The summer 2016 was approaching and I was contemplating if I would come or not due to the fact that I started a new job, and it was highly unlikely I would get vacation time so soon. Atlanta seemed to be off my list of summer plans.
Or was it?
It was not. I managed to work things out, explaining to my boss that there was no one to take my daughter there because she was using a buddy pass and my sister bought regular plane tickets for her and her daughter. Easy. Only problem—I was going to have to travel with a baby. Dun, dun, DUN! I never travelled with an infant before. I mean, I have seen people do it and they always seemed to have it together; however, I usually don’t have things together so this would be something. How right I was! For some strange reason, I was talked out of bringing a stroller by my sister (I will get you back for that, Iya). That left me carrying a baby, a baby bag, and a carry-on bag with my laptop and composition book, while trying to keep my daughter in line. My back nearly gave out and at times I felt like passing out in the middle of LAX in hopes that someone would take pity on me and carry me to my gate. It didn’t happen like that. When I wasn’t going back and forth with the help desk to fix my boarding pass to state “infant in arms”, I was held up at TSA because of my son’s bottles that were filled with formula and baby food. Apparently, the formula failed a test. Maybe it could be because it was taking so freaking long that it was spoiling! I wasn’t feeding my baby cocaine, people! Either way, I missed my flight and had to catch another. I was tired and both of my kids were asleep. The struggle was indeed real!
We finally arrived in Atlanta and immediately after walking off the plane, the heat and humidity hit me with the vengeance. Like idiots, my daughter and I had long sleeved shirts on because it was a bit chili in California when we left. REGRETS! Walking outside, the sun caused my whining baby to fall silent. He was literally at a loss of whine. That’s how hot it was. Finally, my parents picked us up and saved us from melting. The first place I wanted to go was Zaxby’s (a better version of Chik fi la). Driving down the highway, I noticed how much things changed. Whether it was subtle or not, I noticed it. The neighborhood I grew up in did not feel the same. It was now filled with neighbors I never saw before. Trees were literally overgrowing and slowly devouring people’s houses. Even walking into my mother’s house felt different. This was a house I lived in as a small child and now I barely recognized it. What the hell? I know the song says, “what a difference a day makes”, so imagine what a difference 1,095 days make.

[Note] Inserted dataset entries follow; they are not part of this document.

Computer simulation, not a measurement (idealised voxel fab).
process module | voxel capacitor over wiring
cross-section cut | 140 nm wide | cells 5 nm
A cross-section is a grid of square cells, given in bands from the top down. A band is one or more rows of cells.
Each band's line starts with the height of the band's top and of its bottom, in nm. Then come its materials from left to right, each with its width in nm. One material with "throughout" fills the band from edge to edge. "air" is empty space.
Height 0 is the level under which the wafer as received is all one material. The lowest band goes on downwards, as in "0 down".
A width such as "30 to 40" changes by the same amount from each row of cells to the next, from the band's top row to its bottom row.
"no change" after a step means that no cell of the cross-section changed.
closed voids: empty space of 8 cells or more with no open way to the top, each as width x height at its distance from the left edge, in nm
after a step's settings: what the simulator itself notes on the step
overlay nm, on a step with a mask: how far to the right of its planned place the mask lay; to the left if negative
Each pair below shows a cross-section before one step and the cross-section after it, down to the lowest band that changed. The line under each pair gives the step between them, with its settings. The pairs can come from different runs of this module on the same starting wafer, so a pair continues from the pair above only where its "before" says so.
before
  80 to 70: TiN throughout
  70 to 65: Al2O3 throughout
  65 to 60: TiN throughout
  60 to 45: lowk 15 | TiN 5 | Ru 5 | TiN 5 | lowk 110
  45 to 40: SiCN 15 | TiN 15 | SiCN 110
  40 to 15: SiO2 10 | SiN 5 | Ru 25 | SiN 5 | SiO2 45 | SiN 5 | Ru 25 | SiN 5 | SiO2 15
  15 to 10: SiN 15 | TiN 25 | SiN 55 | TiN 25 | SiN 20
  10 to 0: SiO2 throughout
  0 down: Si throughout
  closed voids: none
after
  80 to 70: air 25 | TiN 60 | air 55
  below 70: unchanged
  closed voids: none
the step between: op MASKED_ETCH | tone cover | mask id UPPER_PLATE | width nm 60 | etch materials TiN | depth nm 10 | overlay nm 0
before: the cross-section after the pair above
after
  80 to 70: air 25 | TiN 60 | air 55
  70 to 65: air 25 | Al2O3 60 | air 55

A lot! It makes a lot of difference!
Even going to one of my favorite malls to watch a movie did not feel normal. The bookstore I loved going to was now a Forever 21. Do we really need more clothing stores? Do people even read anymore? Apparently not, sadly. There was barely an adult in sight. The mall was overrun with teenagers (Ugh. Vile creatures). I felt like the title of a Drake CD in that nothing was the same. Another sister of mine lived near my high school that I didn’t even recognize anymore. They were building a new this and a new that, and the entire time, I’m trying to figure out why they could not do that while I was in high school. Trust me when I say that it would have made my high school experience more enjoyable. And what is with all these condos and expensive apartments downtown? I swear, for a second I thought was driving through Manhattan or Brooklyn for a second. Wow, Atlanta, you are getting kind of uppity. You used to be cool. Damn you, Gentrification!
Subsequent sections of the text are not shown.